Shell Canada Ltd., targeted for a buyout by parent Royal Dutch Shell plc, is nearly doubling its investment spending in 2007 to C$4 billion ($3.5 billion) from the C$2.7 billion set aside this year. About one-quarter of the spending will be directed toward natural gas projects.
In October, London-based Royal Dutch Shell, which owns 78% of Calgary-based Shell Canada, unveiled a US$6.8 billion offer to buy out 22% of the shares it doesn’t already own (see NGI, Oct. 30). Analysts said the buyout is part of a long-range plan to expand oil sands exploration.
And about two-thirds, or C$2.9 billion, of Shell Canada’s 2007 investment budget is earmarked for oil sands and related oil projects, including a 100,000 b/d expansion of the Athabasca oil sands project in which it holds a 60% stake. Shell Canada also plans a 100-well production program in the Peace River area, and it will begin pre-development of a possible new heavy oil refinery, which would be located near Sarnia, ON.
Natural gas exploration remains a priority. About C$1.07 billion will be spent on upstream projects, including gas exploration in the Western Canadian Sedimentary Basin. Shell Canada’s basin exploration is targeted to deliver 100 MMcf/d by the end of 2007.
“This investment plan supports Shell Canada’s growth in unconventional oil and gas while maintaining the leadership position of our oil products business,” said CEO Clive Mather. “North American and global economies are generating long-term energy demand, which encourages the development of Canadian oil sands and unconventional gas. Growth will be funded from our robust operational earnings and strong balance sheet. Key points of leverage are our high quality leases, access to technology, depth of professional skills and our overarching commitment to sustainable development.”
Within the E&P business unit, C$4 million will be spent on pre-development projects, and C$470 million to explore and develop unconventional coalbed methane and shale gas basin projects. Another C$130 million will be spent in Canada’s frontier basins, including the Orphan Basin offshore Newfoundland, and C$430 million will be spent on E&P in the Alberta Foothills.

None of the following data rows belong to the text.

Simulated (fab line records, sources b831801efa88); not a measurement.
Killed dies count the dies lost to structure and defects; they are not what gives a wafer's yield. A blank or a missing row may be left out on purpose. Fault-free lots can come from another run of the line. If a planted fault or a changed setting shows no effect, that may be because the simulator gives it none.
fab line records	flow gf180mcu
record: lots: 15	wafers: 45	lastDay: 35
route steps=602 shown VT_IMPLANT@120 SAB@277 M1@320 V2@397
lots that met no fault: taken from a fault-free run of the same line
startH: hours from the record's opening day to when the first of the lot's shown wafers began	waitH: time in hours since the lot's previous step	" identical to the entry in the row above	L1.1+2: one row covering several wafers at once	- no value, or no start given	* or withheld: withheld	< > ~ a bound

Shell Canada’s E&P unit now operates four sour gas processing facilities in the Alberta Foothills and several sour gas wells in northeast BC. The producer also holds a 31.3% stake in the Sable Offshore Energy Project offshore Nova Scotia and is partnering on the proposed Mackenzie Gas Project in northern Canada. The producer did not detail its funding plans for the Mackenzie pipeline project, nor its SOEP plans.
“In 2007, Shell Canada will continue its focus on operational excellence to make the most of our existing assets,” said Mather. “We will benchmark our operations and adopt global best practices to generate top performance. Strong earnings and operating cash flow will provide the basis for continued investment levels of about C$4 billion per year over the planning period.”